Old Gadfly: Gentlemen, if my
memory is correct, a few months ago, on one of the Sunday morning news analysis
programs, the topic was the Republican Presidential campaign with 17 competitors. Former Democrat Congresswoman Jane Harman
suggested we are witnessing a struggle for the soul of the Republican Party.
AM: I saw the same episode. When I heard her say that, I thought, “at
least the Republican Party had a soul!”
IM: And by implication, then, the Democrat Party
sold its soul to the devil, probably when Woodrow Wilson initiated his
progressive agenda for America. He and his
fellow progressives, like John Dewey (the father of public education in America),
Frank Goodnow (advocate for the same concept of collective liberty as that
advanced by Marx, Lenin, Stalin, Mussolini, and Hitler), and Margaret Sanger
(founder of Planned Parenthood), refused to acknowledge natural rights. Instead, they believed all rights were
conferred upon members of society by the government. This allowed them to establish an
administrative state that became the moral authority for all rights. This now justifies, for example, why
administrative law judges can avoid due process (no jury of peers; only the
agency-paid judge, the plaintiff, and the defendant) punish bakers for not
wanting to participate in same sex weddings.
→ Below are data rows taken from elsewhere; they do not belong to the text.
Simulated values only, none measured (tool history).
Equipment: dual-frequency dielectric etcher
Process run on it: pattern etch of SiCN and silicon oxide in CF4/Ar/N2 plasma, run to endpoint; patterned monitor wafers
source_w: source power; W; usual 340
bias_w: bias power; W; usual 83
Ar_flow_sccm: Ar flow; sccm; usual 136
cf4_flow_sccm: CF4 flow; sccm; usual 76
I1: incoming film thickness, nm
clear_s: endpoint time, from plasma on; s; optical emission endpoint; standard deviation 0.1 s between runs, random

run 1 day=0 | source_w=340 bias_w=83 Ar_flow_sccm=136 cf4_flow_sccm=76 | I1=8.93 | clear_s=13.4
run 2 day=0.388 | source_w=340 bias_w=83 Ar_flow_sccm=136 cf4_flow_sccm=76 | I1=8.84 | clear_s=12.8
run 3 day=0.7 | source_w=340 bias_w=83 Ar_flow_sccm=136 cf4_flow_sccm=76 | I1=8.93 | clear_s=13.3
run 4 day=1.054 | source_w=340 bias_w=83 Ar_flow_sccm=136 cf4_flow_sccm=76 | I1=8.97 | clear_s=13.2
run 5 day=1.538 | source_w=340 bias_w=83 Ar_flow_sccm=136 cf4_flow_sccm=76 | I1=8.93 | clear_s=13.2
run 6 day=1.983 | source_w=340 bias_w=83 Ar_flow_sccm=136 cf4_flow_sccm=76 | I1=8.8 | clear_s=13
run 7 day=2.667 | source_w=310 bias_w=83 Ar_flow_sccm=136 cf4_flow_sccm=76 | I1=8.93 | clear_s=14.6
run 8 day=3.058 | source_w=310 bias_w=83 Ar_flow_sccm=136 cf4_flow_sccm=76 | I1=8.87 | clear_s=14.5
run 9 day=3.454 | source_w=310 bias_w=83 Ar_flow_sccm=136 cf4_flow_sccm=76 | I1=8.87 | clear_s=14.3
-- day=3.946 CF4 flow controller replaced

Old Gadfly: Let’s bring this back to today,
where the Republican Party seems reluctant, even hostile, to accepting Trump as
the presumptive nominee.
AM: Don’t forget, early in the primary
season, the Republican Party went to great lengths to get Trump to sign a
pledge that, if he were not the Republican nominee, he would support the final nominee
and not compete as an independent candidate.
He signed the pledge.
IM: What the Republican establishment presumed
was that Trump would not be the nominee.
Those that are now resisting his nomination and even talking about hijacking
the nomination are hypocrites. They
insult the American people.
Old Gadfly: The “fair and balanced” Fox Sunday with Chris Wallace aired a segment
in March 2016 with the title: “Can Donald Trump unify a Republican Party he
fractured.”
AM: Trump merely tapped into a fracture the
Republican Party created on its own.
Old Gadfly: Do you have any evidence?
AM: Tons of evidence. First, during the George W. Bush Presidency,
when he committed armed forces to Iraq, based no less on a bipartisan joint
resolution of Congress, he had nearly a 90% approval rating from the American
public. When democrats saw no political
capital from this undertaking, they decided to derail the Bush momentum. Democrats and the press were brutal—“wrong
course,” “lies, lies, lies,” and so forth.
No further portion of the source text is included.